YouTube is undoubtedly second to none in the video-sharing business on the Web. But that ranking is going to be challenged by close competitor Yahoo, which reportedly plans to create its own video-sharing platform under the stewardship of CEO Marissa Mayer, previously a key executive at Google.
Yahoo’s first attempt to bring the competition with Google to the next level by acquiring Dailymotion in early 2013 fizzled out. But now the search engine sees another hope in developing proprietary video-upload site that it can call a product of its own sweat.

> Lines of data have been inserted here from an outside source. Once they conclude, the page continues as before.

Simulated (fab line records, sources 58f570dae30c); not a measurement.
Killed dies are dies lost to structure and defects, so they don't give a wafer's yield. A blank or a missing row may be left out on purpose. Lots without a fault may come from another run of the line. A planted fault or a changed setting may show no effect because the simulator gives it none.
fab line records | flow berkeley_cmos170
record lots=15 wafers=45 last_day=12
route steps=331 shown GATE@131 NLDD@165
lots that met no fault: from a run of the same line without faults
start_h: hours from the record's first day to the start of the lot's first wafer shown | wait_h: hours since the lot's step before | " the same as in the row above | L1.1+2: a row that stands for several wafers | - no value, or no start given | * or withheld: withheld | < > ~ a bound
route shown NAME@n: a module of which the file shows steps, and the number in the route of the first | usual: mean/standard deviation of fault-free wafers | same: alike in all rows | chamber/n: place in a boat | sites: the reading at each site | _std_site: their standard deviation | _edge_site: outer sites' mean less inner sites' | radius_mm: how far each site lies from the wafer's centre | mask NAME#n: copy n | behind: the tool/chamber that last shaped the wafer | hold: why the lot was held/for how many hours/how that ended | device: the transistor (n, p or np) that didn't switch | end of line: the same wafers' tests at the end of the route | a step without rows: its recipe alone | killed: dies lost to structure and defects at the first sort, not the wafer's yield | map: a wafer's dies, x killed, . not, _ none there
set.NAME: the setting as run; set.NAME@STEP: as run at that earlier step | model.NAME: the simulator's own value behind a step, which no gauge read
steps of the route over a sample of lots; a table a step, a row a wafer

Sources privy to Yahoo’s move say the company has approached YouTube stars for a potential stint at the planned video portal with promises of higher revenue than what they currently earn at YouTube. But there are hurdles to that. One big consideration before these YouTube residents start moving to the other side of the fence is the popularity of platforms and copyright security of their videos. So far, YouTube has maintained its reputation of constantly policing contents uploaded to the site for possible copyright infringement. And that is a major attraction to users.
YouTube stars are also offered the glamorous chance of landing in Yahoo’s front page for added exposure to millions of users. Yahoo is reportedly planning to initially open the portal to selected users by picking the contents that it will deem worthy to be shared. Gradually, the platform will be opened to the general public, industry sources say.
The plan invites risks in the long run. For Yahoo to successfully eclipse or even match YouTube’s reputation, it will need the best videos to draw in more users and possibly poach the rival’s stars. But YouTube of course has a strong foothold at present in a business that is less swarmed by competitors. The level of competition is still at its highest level.
The number of visitors also comes into play. Recent figures from comScore show that Google’s market share rose to 67 percent, while Yahoo’s piece of the pie fell to 11.3 percent, down 0.1 percent from the previous data.
The Dailymotion acquisition could have been Yahoo’s best edge on that respect had the transaction not failed. According to ComScore, Dailymotion has nearly 120 million monthly unique visitors, compared with YouTube’s approximately 1.2 billion. However, Dailymotion accounts only for 1 percent of the total global market share while YouTube holds the majority 28 percent.
Then there’s the issue of Dailymotion’s weak policies regarding copyrighted and prohibited materials, which it had been for a long time now.